While you should only permit secure access to the server, many environments might still allow access to unencrypted communication. Unencrypted communication is potentially dangerous for any kind of client because it could be observed and altered by a malicious third party, but it's especially dangerous for administrative accounts. Even if the server is configured to allow some clients to issue insecure requests, you should ensure that administrative accounts always use secure communication.

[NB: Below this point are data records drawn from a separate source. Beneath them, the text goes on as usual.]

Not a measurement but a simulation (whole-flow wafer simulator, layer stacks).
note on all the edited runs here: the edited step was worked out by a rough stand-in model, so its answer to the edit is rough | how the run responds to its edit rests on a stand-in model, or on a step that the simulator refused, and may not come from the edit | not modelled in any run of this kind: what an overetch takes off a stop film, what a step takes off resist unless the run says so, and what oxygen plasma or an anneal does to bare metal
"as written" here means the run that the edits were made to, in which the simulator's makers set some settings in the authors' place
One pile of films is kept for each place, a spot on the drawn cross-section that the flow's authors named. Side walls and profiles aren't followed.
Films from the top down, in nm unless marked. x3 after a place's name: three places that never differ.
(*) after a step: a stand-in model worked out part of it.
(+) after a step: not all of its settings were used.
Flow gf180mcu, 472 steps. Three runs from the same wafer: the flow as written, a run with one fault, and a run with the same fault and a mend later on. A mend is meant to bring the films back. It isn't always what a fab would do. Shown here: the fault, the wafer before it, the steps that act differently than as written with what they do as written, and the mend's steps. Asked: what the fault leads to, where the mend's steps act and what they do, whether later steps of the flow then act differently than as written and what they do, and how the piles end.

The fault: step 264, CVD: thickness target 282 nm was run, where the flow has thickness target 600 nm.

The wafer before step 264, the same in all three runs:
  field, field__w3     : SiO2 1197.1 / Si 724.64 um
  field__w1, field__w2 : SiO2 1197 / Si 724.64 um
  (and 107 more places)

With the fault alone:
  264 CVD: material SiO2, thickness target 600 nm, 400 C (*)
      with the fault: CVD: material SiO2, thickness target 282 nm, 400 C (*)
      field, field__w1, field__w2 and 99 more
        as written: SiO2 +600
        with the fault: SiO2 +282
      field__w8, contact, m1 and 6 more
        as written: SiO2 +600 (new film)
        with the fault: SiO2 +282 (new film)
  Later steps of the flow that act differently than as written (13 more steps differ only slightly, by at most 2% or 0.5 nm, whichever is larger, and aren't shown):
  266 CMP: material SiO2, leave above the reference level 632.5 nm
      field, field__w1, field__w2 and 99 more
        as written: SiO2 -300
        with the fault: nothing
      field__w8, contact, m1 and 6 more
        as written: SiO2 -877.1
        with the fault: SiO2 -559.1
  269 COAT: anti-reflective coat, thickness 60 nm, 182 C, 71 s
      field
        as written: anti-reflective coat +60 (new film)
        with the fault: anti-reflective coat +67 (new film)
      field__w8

The best way to require that a user only be permitted to communicate with the server over a secure connection is to include the ds-auth-require-secure-connection operational attribute in that user’s entry with a value of true. Although the password policy configuration includes require-secure-authentication, and require-secure-password changes properties, those properties can only guarantee the safety of authentication credentials. They don't guarantee secure communication for other operations processed by that user. This is because it's possible to authenticate in a manner that the server considers secure, without exposing credentials to an observer, without using a secure connection such as using a SASL mechanism like GSSAPI.

Note:

CRAM-MD5 and DIGEST-MD5 also currently fall into this category, but for this purpose they are no longer considered secure.

Although it's possible to enable this by default for root users and topology administrators, you shouldn't do so at the risk of affecting backward compatibility with existing deployments that expect to be able to use insecure communication for these accounts. If the server is configured to only accept secure connections, or to reject insecure requests, then this setting is not as necessary.